Although trends in effective tax rates are attributable to a variety of factors, the tax cuts initiated under the previous Administration lowered them noticeably for the highest income groups.  When the Economic Growth and Tax Relief Reconciliation Act of 2001 cut statutory income tax rates, high-income taxpayers benefited disproportionately, in large part because of the cut in the top rate from 39.6 percent to 35.0 percent. Two years later, in 2003, preferential rates on long-term capital gains and dividends were cut to historical lows of 15 percent, again resulting in large benefits for the upper-income taxpayers who realize the bulk of investment income. 

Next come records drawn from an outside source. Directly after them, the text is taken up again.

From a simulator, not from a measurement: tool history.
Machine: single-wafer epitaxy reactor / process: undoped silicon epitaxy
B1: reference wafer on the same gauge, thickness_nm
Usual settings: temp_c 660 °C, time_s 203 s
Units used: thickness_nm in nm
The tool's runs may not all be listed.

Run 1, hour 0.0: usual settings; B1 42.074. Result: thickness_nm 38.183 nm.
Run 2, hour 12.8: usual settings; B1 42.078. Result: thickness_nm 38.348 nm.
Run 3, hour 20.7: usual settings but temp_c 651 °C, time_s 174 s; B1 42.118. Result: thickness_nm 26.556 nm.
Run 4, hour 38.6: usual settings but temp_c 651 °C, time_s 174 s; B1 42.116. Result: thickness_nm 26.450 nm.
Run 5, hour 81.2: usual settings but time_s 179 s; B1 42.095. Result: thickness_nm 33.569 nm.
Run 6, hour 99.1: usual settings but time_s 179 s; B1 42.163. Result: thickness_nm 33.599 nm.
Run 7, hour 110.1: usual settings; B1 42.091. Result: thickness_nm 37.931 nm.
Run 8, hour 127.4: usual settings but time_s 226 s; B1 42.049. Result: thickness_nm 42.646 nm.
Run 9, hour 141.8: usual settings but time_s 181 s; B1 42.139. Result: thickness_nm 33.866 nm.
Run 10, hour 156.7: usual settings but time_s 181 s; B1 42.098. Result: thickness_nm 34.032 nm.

To help reduce the deficit in a way that is consistent with the notion of shared responsibility, the President’s Fiscal Year 2013 Budget proposes to let the tax breaks expire for families with income above $250,000 a year, reversing a decade-long trend of unequal tax benefits for the wealthy, while making the tax cuts for those families making $250,000 or less permanent.

Q. Do you follow football and have you David Romer’s 2005 research paper stating that NFL teams don’t go for it on 4th down nearly as often as they should? Why do you think that NFL teams don’t go for it more on 4th down? (I’m assuming that you use the economic skills in your toolbox on other things besides public policy.) What say you? –Milt T. 

A. As both a lifelong New York Giants fan and an economist, I am familiar with my friend David Romer’s Journal of Political Economy paper (ungated PDF here) that argues that coaches should go for it on fourth down more frequently, especially if they are close to their opponent’s goal line.  In fact, we had a Super Bowl party when the Giants beat the Patriots in Super Bowl XLII, and I remember saying to Bob Solow that the game may be remembered as the “Romer Bowl,” given Bill Belichick’s proclivity to go for it on fourth and short (and usually fail). In general, I believe that coaches tend to be a little too risk-averse in their decision-making.  It is important to note, however, that Romer’s analysis only looked at first-quarter decisions and so it may not tell us much about what to do in later game situations. 

As for why I think coaches tend to be too risk-averse, I think a lot of times going against the conventional wisdom in many professions (football coaches and economists, included) and being incorrect is punished much more than going against the conventional wisdom and being correct is rewarded.  That is, the rewards are asymmetric. A coach is more likely to be fired if he does something inconsistent with the conventional wisdom and fails than if he follows the conventional wisdom and fails. And since people respond to incentives, this leads coaches to be less likely to stray from the conventional wisdom.  I think this interpretation is supported by the answer that Bill Cowher, the former Pittsburgh Steelers coach, once gave when asked what would happen if more coaches followed David Romer’s advice, “There will be a lot more unemployed coaches looking for professors’ jobs.”